I'm writing a library that does fast matrix math on the gpu. It uses function pointers for doing operations on data in the matrixes.
I'm using Cuda 11.2 with Visual Studio 2019.
Now, my problem is that the kernel I use to do operations on the matrix elements crashes.
It seems to do so consistently when calling the function pointer that was supplied to do the operation that's requested. It does not crash when I aquire the function pointer in the function that wraps the kernel. However, if I aquire the function pointer anywhere outside of the .cu file the kernel is located in, it crashes. It also only crashes in release mode, not in debug mode.
I have absolutely no idea whats going on here, is there something i overlooked? To me this seems rather like a compiler bug as it only happens in release mode and only when I aquire the function pointer in a different .cu file that where it is being used.
Is there any workaround for my problem?
This crash is also reproducible in a different project, so it's not some old compile artifacts or something.
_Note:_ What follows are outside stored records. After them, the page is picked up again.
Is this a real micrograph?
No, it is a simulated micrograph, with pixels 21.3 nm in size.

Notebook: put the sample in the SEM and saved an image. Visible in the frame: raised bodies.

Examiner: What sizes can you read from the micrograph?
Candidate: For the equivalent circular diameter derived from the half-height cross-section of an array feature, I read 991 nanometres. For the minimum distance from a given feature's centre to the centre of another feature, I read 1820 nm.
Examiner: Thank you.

I also made a minimal reproducible example:
kernel.cu:
#include "cuda_runtime.h"
#include "device_launch_parameters.h"
#include <stdio.h>
#include <math.h>
#include <iostream>
#include "crash.cuh"
template<class fnType, fnType fn>
static __global__ void __cudaFnPointerKernel(volatile void** fnPointer)
{
auto fnCopy = fn;
*fnPointer = *((void**)&fnCopy);
}
template<class fnType, fnType fn>
static inline decltype(fn) cudaFnPointer()
{
volatile void** ptr = 0;
cudaMallocManaged(&ptr, sizeof(*ptr));
__cudaFnPointerKernel<fnType, fn> << <1, 1 >> > (ptr);
volatile auto err = cudaDeviceSynchronize();
decltype(fn) ptrCopy = (decltype(fn))*ptr;
cudaFree(ptr);
return ptrCopy;
}
__device__ float reLU(float x)
{
return x > 0 ? x : 0;
}
__global__ void callFn(functionPointerType fn)
{
fn(1);
}
int main()
{
functionPointerConsumer consumer;
auto fnPtr = cudaFnPointer<decltype(reLU)*, reLU>();
std::cout << "fnPtr: " << fnPtr << "\n";
callFn<<<1, 1>>>(fnPtr);
std::cout << "Kernel Error 1: " << cudaDeviceSynchronize() << "\n";
consumer.crash(fnPtr);
std::cout << "Kernel Error 2: " << cudaDeviceSynchronize() << "\n";
}
crash.cuh:
#include "cuda_runtime.h"
#include "device_launch_parameters.h"
#include <stdio.h>
#include <math.h>
#include <iostream>
typedef float(*functionPointerType)(float);
struct functionPointerConsumer
{
void crash(functionPointerType fn);
};
crash.cu:
#include "crash.cuh"
__global__ void crashKernel(functionPointerType fn)
{
fn(1);
printf("Kernel did not crash\n");
}
void functionPointerConsumer::crash(functionPointerType fn)
{
crashKernel<<<1, 1>>>(fn);
}
Expected output/output in debug mode:
fnPtr: 00000007009A2E00
Kernel Error 1: 0
Kernel did not crash
Kernel Error 2: 0
Actual output/output in release mode:
fnPtr: 0000000000000008
Kernel Error 1: 0
Kernel Error 2: 718
The error code with which the kernel crashes is 718/cudaErrorInvalidPc. I don't know why it is cudaErrorInvalidPc though.